About 2 years ago, I was asked by my local Girl Scout council regional director if I would like to cover the regional office phones for a day while they all went to an all staff meeting at another location. I was happy to do this and even more happier when they said they would pay me for this. I believe I was asked because I was a volunteer leader in good standing. This filling in became more regular and soon I was asked to fill in for the office manager when she was on vacation or out sick. She was an older gal, pushing 70 and starting to make noises about retiring. Since my husband had starting making noises about me working more, I was more than happy to make myself available to the Girl Scouts and when they offered me a temp job last fall doing recruitment, I took it. This was for about 12 weeks and then I rolled back into covering the office manager for her vacation just before Christmas last year. In all I probably worked over 4 months for them all before this last bit, which was almost 2 months.
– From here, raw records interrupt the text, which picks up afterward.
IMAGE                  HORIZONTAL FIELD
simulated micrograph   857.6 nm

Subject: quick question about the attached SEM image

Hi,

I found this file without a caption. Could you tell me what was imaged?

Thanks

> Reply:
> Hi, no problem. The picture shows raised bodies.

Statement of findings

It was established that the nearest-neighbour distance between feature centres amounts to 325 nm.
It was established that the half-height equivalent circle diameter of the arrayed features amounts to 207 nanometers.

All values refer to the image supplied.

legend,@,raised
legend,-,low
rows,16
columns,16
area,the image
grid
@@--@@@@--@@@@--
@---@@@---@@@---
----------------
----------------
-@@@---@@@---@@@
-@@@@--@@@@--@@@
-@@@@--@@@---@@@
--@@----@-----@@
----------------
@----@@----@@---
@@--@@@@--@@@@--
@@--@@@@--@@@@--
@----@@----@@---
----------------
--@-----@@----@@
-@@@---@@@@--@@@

In April, the regional director called me and told me the office mgr was retiring and for a brief moment I thought she was going to ask me if I wanted the job! But no, she wanted to know if I could be the interim office manager while they posted the job publicly. I said of course. Then I said that I would like to apply for the position. She was silent for a few seconds, then she said, "but I thought you weren't looking for full time work. You understand this is full time." I told her that a couple years ago, full time was not what I would have wanted but circumstances change and I was more than able and happy to work full time. She then told me that I would have to step down from my roll as leader to my troops and any other involvement in our local service unit. That policy stated that staff could not be volunteers, that this was a "conflict of interest". This was something I had not considered and almost made me hesitate but I figured I could work something out. I later discovered that this was her policy not necessarily the policy followed by all at council. In hindsight, I think she was trying to give me a hint that I wasn't the person she envisioned in the position but I was very excited because I figured the job posting was just a formality and I was a shoe in. I'm such a sap.
So I came in a day before the gal retired, I took notes on what I knew to be gaps in my knowledge of the job and got ready to settle in. For almost 7 weeks I did the job I had hopes to be hired for. I audited the files more thoroughly than they had been done in years. I contacted over 200 volunteers to provide necessary paperwork that was outdated or missing. I cleaned file drawers and cleaned up the general area as there was 10 years of outdated materials. I went thru her computer files and deleted or updated files as needed. I taught myself how to use the council database, learning tricks and finding files to help the office run more smoothly. I fielded phone calls and covered for staff who seemed to drift on in whenever they felt like it, never keeping to the posted schedule they completed each week. Whatever I was asked to do, I did and when I had free time, I looked for ways to fill it.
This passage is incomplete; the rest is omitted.